At the “Scott Lobdell Has an Announcement to Make” panel at Long Beach Comic-Con, comic book writer Scott Lobdell spoke about his run on “X-Men” and his writing process, leaving his big announcement of a new Image Comics title for the end of the panel. Light and informal, Lobdell invited Aspen Comics colorist Peter Steigerwald to join him onstage. Along with the moderator, Phantom Planet’s Sax Carr, Lobdell began with a smaller announcement.
“[Aspen Comics] wants me to take over ‘Fathom,’ so I’ll be doing that for two years,” said Lobdell. “‘Fathom’ will be very fun to write.”
Touching on his successful run as a writer for “The X-Men”, Steigerwald asked how much Lobdell felt he was responsible for making the X-Men what they are today.
“One third,” said Lobdell to audience laughter.
“To all the contributors on the comic, from pencillers and inkers to writers, you say you are one third of that process?” asked Steigerwald.
“That includes the cartoon, too!” said Lobdell as the audience laughed once again.
Getting serious, the writer quickly moved to the main topic of the panel: how to plot a comic book.
“When you write a screenplay, it’s very, very, very regimented and very formatted,” said Lobdell. “The thing with comic books plots is, there’re as many ways to plot a comic as there are writers who plot a comic.” He described his method for plotting as taking a loose-leaf sheet of paper and numbering it, one to twenty-two if it’s a 22-page comic, one to 60 for a 60-page comic. He then writes one or two words next to the numbers, attaching the comic’s basic action and themes to a page. The most important element of plotting, Lobdell emphasized, is how to end your story.
“If you don’t break it down to begin with, you might find you have a great set-up and a great opening and you’re ten pages in, and then suddenly, you’re trying to figure out how to wrap up the story,” said Lobdell.
For all his intricate plotting, he admitted he rarely knows how his comic arcs are going to end until he gets to that point. “I knew where it was going, but if I could surprise myself, then the readers would be surprised,” said Lobdell, citing the X-Men villain Onslaught as a specific example.

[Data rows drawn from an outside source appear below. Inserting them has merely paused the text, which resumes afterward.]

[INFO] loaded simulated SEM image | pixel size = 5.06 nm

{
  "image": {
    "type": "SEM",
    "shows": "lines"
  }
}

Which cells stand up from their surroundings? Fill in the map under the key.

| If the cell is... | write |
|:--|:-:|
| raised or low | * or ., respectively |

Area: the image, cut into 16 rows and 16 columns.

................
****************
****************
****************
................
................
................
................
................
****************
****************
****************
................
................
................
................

“It was the end of Age of Apocalypse, and [the editors] said, ‘If you could do one story, what story would you want?'” recalled Lobdell. He proceeded to paint a scene where the X-Men, at home in the mansion, rush outside to find a dazed and beaten Juggernaut uttering the word “Onslaught” while the X-Men asked who it was.
“I have no idea [who Onslaught is], but that would be so cool,” Lobdell recalled telling his editors.
When Marvel decided to move forward with the Heroes Reborn concept, they needed a villain who could shut down the entire Marvel Universe. “The only person who can start a whole universe is Onslaught,” Lobdell told them. They asked him again who Onslaught was.
“I don’t know,” said Lobdell to audience laughter. Despite the ambiguity, Marvel gave him the go-ahead to develop the character of Onslaught, an entity accidentally created by Professor X when a spark of Magneto’s mind is left in his consciousness.
“When you are a comic book writer, you’re going to get a plot where you have multiple levels of continuity,” said Steigerwald. “Scott’s way [to handle continuity] is, ‘I’m coming up with this one crazy idea, and then this will work.'”
Discussing the idea of being concise in writing, Lobdell cited his career as a stand-up comedian. “In stand-up comedy, you only have the audience in front of you and the words you can use in front of you,” said Lobdell. “It’s very rare that you can re-visit a joke.” This ability to write quickly with little editing served him well when asked to write his first X-Men story within the span of 24 hours. “The first 12 issues of ‘The X-Men’ I did overnight because the artwork was so late,” added Lobdell.
An audience member asked if he felt he had to continue writer Chris Claremont’s dark tone in “X-Men” when he came onboard the popular title. Lobdell replied, explaining his character deaths were more a way to get rid of parts of the X-Men that didn’t make sense to him. “As a writer, sometimes you just want to clear the slate,” said Lobdell.
Finally, it was time for the panel’s big announcement. Bringing artist Dan Duncan to stage, Lobdell told the audience the to of them had created a new book for Image Comics, an original five-issue series called “The Butler.”
The series tells the story of the butler to an Avenger-esque super team who has, for 30 years, seen superheroes come and go, all the while staying on in his post, “polishing the armor, and changing the oil in the Batmobile,” said Lobdell. When the latest super team goes rogue and takes over the U.N., the butler is the only one with the insider knowledge to stop them.
“Its, what if the Avengers snapped and the only one who can stop them is Jarvis?” said Lobdell
“Working with Scott is a blast,” added Duncan, who had worked with Lobdell previously on IDW’s “Music Box.” While there is no scheduled release date at this point, Lobdell and Duncan plan to begin work on the first issue within a month.
Lobdell wrapped the panel with one final announcement: Long Beach Comic-Con marked his official return to stand-up. On Sunday, he performed at Comics and Comics and will be returning to Los Angeles’ Meltdown Comics on Friday, November 5 for another performance. Giving the audience a sneak preview of his act, Lobdell agreed to an impression.
“My imitation of Electro if he were Amish,” said Lobdell. He then sat quietly for a minute. He waved and the audience chuckled and applauded.